That said, Kopi Luwak is one of the most expensive coffees in the world. Reports suggest that a cup can cost up to US$80!

Why we don’t sell kopi luwak?

Gimmicks aside, here’s 3 reasons why we don’t retail kopi luwak:

1. Exploitation of the Asian Palm Civet

Although there are farms that claim that their civet populations are wild and free-roaming, many farms tend to breed their civet populations in cages.

Space aside, these civets are kept on a diet that consists mostly coffee cherries, in order to upscale production. In the wild, the Asian Palm Civet’s diet includes insects and small reptiles on top of fruits.

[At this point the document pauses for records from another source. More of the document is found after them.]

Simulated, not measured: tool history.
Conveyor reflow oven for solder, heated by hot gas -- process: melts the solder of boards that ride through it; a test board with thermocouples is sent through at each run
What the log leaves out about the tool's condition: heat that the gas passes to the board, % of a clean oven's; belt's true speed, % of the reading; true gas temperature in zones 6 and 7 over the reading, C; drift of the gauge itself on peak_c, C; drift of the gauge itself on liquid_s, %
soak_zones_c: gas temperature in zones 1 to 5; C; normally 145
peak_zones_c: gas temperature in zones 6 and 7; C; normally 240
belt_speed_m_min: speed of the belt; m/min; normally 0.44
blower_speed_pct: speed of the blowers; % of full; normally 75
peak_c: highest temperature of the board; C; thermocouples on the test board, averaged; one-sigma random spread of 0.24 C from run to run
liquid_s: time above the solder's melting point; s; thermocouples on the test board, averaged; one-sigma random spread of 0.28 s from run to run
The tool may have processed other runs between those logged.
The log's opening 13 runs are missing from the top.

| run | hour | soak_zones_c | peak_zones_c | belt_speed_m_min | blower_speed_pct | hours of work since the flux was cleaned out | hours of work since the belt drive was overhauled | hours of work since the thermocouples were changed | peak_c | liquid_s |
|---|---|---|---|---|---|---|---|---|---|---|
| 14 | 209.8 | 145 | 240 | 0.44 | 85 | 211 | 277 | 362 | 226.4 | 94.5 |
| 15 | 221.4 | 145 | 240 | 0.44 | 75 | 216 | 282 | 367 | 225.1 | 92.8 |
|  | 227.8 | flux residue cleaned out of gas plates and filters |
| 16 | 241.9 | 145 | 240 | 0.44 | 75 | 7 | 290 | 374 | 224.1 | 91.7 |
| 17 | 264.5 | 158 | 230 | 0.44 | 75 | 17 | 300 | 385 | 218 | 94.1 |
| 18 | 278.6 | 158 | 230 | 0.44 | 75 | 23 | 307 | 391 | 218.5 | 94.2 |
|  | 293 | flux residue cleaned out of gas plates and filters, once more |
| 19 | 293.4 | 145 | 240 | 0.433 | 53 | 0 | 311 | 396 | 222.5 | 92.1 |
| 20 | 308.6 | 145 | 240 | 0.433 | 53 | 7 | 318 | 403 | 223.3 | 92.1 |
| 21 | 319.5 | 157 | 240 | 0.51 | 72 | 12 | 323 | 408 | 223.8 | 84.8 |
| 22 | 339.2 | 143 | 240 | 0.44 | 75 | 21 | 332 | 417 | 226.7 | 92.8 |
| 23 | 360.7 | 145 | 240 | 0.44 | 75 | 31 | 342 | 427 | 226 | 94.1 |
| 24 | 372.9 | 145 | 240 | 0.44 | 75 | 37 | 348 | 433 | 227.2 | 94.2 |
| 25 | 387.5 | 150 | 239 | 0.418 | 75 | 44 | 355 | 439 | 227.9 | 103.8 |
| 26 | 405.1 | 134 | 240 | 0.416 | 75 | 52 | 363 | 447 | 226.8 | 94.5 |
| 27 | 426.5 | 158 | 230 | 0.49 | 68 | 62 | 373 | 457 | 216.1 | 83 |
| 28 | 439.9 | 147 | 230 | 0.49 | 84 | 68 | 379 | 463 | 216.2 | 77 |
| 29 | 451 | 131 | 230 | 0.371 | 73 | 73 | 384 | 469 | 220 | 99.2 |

In short, the breeding conditions are not ideal.

With so much suffering for a rather unsatisfying cup, we’d prefer to stick to traditional nanyang kopi.

2. Difficult to determine if the kopi luwak were wild source

If you’ve been to Indonesia, you would have been spoilt for choice on kopi luwak. Every tourist trap sells a range, but there isn’t an official certification process.

It is difficult to actually tell if the kopi luwak were sourced from the wild or harvested from captive civets.

Heck, I couldn’t even figure out if they were actually kopi luwak, or just another product branded using the same term.

3. It’s like shark fin

I think the case of kopi luwak is similar to that of shark’s fin.

With the education of the cruelty behind the harvesting of shark fins, many consumers have reduced or stop consuming related cuisine.

This drop in demand then reduces the need to harvest sharks fins.

As consumers learn about the kopi luwak industry, we can do our part to reduce the demand.

In turn, farmers who are no longer able to sell their kopi luwak would shift their attention to other products.

Truth is, Indonesia is a great country with highlands that have produced significant specialty grade coffees. A particularly memorable one was the Kamala Flores Manggarai.


Kopi Luwak is an expensive coffee product originating from Indonesia. In nature, Asian Palm Civets occasionally eat and excretes coffee cherries which are used to produce the famed kopi luwak.

However, it has since evolved into an entire industry with poor breeding conditions.

The final cup isn’t as satisfying to the tastebuds as it is to the curiosity.

We do not stand by this practice and hence, do not retail kopi luwak.